Job seekers, take note: Massive opportunities in a growing sector of the economy! Perks include low pay -- often below the state minimum wage -- no retirement or pension benefits, often no health insurance, a pretty significant likelihood of stress injuries, and lack of legal protections against harm in the workplace. As a bonus, you'll be told you're "part of the family" -- though what that actually means really depends on your employer's individual generosity.
Just take your pick from being a nanny, housekeeper or elder caregiver, the jobs included in a groundbreaking new study on domestic labor released this week, which surveyed over 2,000 domestic workers from around the country (and in nine different languages). Such jobs grew almost 10 percent between 2004 and 2010, according to census data, which didn't include related categories like cooks and chauffeurs. Ninety-five percent of such workers are female; they are overwhelmingly women of color and immigrants. (An actual, grim bonus: You can't be outsourced.)
The report was spearheaded by the National Domestic Workers Alliance, which has swiftly and savvily become a powerhouse of new coalition politics, including labor, feminist and immigration groups, led by the formidable Ai-Jen Poo. Their first major victory was passing a domestic workers' rights bill in New York in 2010, though last month, California Gov. Jerry Brown handed the movement a setback by vetoing a similar bill there. Massachusetts and Illinois bills are in the works for the coming year. "Once we see measures in crucial states," said Poo at a conference Tuesday marking the release of the report, "we'll see federal movement."

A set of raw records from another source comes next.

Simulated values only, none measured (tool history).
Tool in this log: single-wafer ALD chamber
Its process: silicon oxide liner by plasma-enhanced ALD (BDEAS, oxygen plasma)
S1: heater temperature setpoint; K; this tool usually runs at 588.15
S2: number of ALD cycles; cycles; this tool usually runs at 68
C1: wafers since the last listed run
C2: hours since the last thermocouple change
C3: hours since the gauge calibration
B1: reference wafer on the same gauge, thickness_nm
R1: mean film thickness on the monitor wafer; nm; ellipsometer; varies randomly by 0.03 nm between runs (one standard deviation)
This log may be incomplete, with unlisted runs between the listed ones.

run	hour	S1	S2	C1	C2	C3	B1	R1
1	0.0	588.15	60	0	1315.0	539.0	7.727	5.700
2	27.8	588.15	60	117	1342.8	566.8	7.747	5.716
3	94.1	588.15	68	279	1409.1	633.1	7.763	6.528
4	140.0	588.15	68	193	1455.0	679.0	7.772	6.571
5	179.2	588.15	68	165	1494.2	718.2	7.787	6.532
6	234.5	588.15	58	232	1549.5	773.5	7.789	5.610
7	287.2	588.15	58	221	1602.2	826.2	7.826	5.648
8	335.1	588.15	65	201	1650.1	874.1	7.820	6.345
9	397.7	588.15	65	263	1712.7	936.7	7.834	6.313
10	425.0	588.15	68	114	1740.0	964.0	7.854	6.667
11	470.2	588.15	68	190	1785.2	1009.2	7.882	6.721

That includes trying to undo the New Deal-era exclusion of domestic workers from the National Labor Relations Act, a compromise struck to placate the racism of Southern politicians whose economies depended on underpaid black labor. Domestic workers also are excluded from Occupational Safety and Health Act provisions and anti-discrimination law, despite the fact that the survey found a major racial pay gap for nearly every type of domestic worker. Meanwhile, many domestic workers are undocumented immigrants, a status the report indicates comes with significantly lower pay, another nagging reminder of the need for comprehensive immigration reform.
While the domestic labor movement seems to be doing many things right, the jobs it represents are the apotheosis of so much that's broken about our economy: Volatile, benefits-free work that also happens to be profoundly segregated by race, immigration status and gender, and ad hoc solutions to systemic problems, including the formal workplace's unchanged hostility to what is quaintly called "work life balance," leaving working households to work out arrangements for care work on their own. (The domestic workers' movement has explicitly tried to avoid demonizing employers, who after all are nearly always individual families rather than faceless corporations.)
As David Rolf, president of Local 775 Washington State, SEIU, put it at the conference, domestic workers' plight "represents the new normal -- part-time, low-wage, disaggregated temporary employment is the employment of the 21st century." In other words, domestic workers are fighting to become more like other low-wage workers at a time when those workers' lives are more precarious than ever.
Another panelist, economist Jared Bernstein, said he'd just pondered what all this had to do with the so-called fiscal cliff. The answer was: lots. "The spending cuts that are invoked, which conservatives really want to cut in order to make the numbers work, directly impinge upon the agencies whose responsibilities are to enforce the kinds of laws we're fighting for here," he said, including Labor Department jobs. "You can have all the rules in the world but if they're not implemented by enforcers, they're all for naught."
The labor movement, and many feminists, have also noticed that nannies, housekeepers and elder caregivers (mostly women of color) are being paid very little to do nearly invisible, intimate work in the home that many women perform unpaid. As the DWU report notes, "Women's massive entry into the labor force over the past several decades has not been accompanied by generous public policies related to maternity leave, family leave, child care, elder care, or care for people with disabilities."
This is an intergenerational problem, as domestic workers struggle to care for their own families with what they make caring for other people's. Another report released this week by sociologists Lisa Dodson and Randy Abelda looks at the negative impact of low-wage jobs on the children of such workers, who often end up becoming caregivers themselves of younger siblings.
The report explicitly points to welfare reform having pushed single mothers into the workforce -- and into inflexible, unpredictable low-wage jobs with limited social or professional mobility. As Dodson told the New York Times, “Policymakers tend to put things into what we call ‘silos.' Jobs here. Kids there. Instead, we need to look at the ways these things affect each other. The structure of low-wage jobs creates a particular kind of obstacle for parents trying to take good care of their kids.”
Whether it's about taking care of their own kids or others', or both at the same time, this is all incredibly short-sighted, both in terms of investment in future generations and care for a rapidly aging population. But DWU and its allies do provide plenty of reason for optimism. In addition to their lobbying and organizing, they're talking about new ideas, like partnering with green cleaning companies to provide less hazardous products to housecleaners and brainstorming about a website to match employers who want to do the right thing with potential domestic workers.
And they've come far enough to build some consensus around recognizing domestic labor as real work and the home as a literal economy. Next stop: fortifying that economy with good and safe jobs.